Tuesday, June 02, 2015

Going To the Zoo, Zoo, Zoo

(Yes, that's a children's song, and you can count on someone with a degree in Music Education to know of it.)

Today I ventured over to my hometown visited the Folsom Zoo Sanctuary, for the first time in almost 20 years. Incidentally, the last time I visited, I was a senior, participating in Student In Government Day. While my classmates dressed up in suits, ties, dresses, blazers and other appropriate business wear to shadow the mayor or the Grand Poobah or whoever, I showed up in jeans and tennis shoes...because I had signed up to shadow the head zookeeper.

And you don't wear a suit to the zoo.

But I digress.

I've always loved Folsom's zoo, because it's not a zoo by the standard definition. In fact, they've added the word Sanctuary because that's truly what they are, and always have been. All residents of the zoo are unable to live in the wild, either because of injury (there used to be a three-legged wolf, many years ago), human stupidity (bobcats are not pets, and declawing them is cruel), and other, usually human-induced reasons. Also, many orphaned animals come in when the mother is killed, or has abandoned them.

Over the years, the Friends of Folsom Zoo have done a marvelous job raising money so that the zoo could expand its facilities to give all animals adequate space and proper habitats. The bears, for example, have a small waterfall and running "creek" to a pool to splash in. All of the animals have dens or other appropriate places to hide. Animals who like to climb are provided ramps and runways to relax on.

The zoo never breeds, sells or trades animals. Some animals come in for temporary placement while a permanent home is found--for example, foals rescued from Premarin factories. A sign near the entrance stating the zoo's Mission Statement proclaims that the hope is for all animals to die of old age; however, animals are euthanized when it is determined that they are suffering too much.

Most animals at Folsom Zoo Sanctuary are native to California, and especially to the nearby regions--the Sierra Nevada Mountains, the foothills, the Sacramento Valley--and as such, there are a lot of wolves and wolf-hybrids, coyotes, golden eagles, bobcats, mountain lions, and black bears. However, the zoo has some non-native species, like a pair of macaques (I stood and watched them groom each other today) and a pair of African tigers who were found during a raid on an illegal organization in Southern California in which one of these beautiful creatures was found in a three-foot by three-foot cage. Other tigers' carcasses were found stuffed in freezers. Horrifying--I can't imagine being involved in a bust like that and the heartbreak of seeing these magnificent cats submitted to that level of cruelty.

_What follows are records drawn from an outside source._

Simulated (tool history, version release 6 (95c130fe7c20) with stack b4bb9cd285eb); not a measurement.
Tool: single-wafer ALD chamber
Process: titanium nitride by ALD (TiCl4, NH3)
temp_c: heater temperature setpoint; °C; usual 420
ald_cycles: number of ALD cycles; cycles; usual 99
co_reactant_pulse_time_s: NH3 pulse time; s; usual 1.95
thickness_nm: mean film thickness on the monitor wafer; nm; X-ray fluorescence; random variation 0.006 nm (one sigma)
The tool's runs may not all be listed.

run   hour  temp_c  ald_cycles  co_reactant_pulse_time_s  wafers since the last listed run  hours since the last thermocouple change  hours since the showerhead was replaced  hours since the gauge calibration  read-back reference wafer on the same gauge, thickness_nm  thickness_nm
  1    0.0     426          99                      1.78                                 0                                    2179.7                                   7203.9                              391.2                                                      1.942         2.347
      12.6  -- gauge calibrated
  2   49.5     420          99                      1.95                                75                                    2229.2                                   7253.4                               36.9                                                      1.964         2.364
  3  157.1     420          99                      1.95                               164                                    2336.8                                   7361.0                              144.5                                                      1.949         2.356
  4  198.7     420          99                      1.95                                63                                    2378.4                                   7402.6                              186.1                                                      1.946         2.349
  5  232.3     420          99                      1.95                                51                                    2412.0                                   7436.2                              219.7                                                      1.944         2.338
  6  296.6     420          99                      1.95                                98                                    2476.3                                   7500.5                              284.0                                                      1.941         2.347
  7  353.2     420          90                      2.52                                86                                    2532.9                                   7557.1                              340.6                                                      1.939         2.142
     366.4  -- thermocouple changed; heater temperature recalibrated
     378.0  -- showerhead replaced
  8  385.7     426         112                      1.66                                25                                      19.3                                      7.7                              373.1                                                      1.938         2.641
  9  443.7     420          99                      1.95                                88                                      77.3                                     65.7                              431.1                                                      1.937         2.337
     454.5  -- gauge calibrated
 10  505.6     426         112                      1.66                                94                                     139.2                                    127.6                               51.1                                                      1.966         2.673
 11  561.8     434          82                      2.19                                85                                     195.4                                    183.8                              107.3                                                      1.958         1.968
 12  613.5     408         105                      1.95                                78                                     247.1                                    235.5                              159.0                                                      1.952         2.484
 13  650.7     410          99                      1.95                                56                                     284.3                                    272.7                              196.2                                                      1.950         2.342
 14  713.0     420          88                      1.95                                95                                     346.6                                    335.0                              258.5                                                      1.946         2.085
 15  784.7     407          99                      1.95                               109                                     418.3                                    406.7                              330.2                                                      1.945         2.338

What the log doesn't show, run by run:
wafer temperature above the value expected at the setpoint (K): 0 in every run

Throughout the zoo are wonderful educational features for kids and adults alike, and it is obvious that every animal is cherished and well-cared for. Today, as I wandered, it was a warm afternoon, so most of the animals were napping. Henry the black bear splashed in his pool for a moment, but otherwise seemed content to rest. A docent remarked to a family that this time of day, at this time of year, the animals are mostly quiet, eager to rest and escape the heat as best they can. Just like us!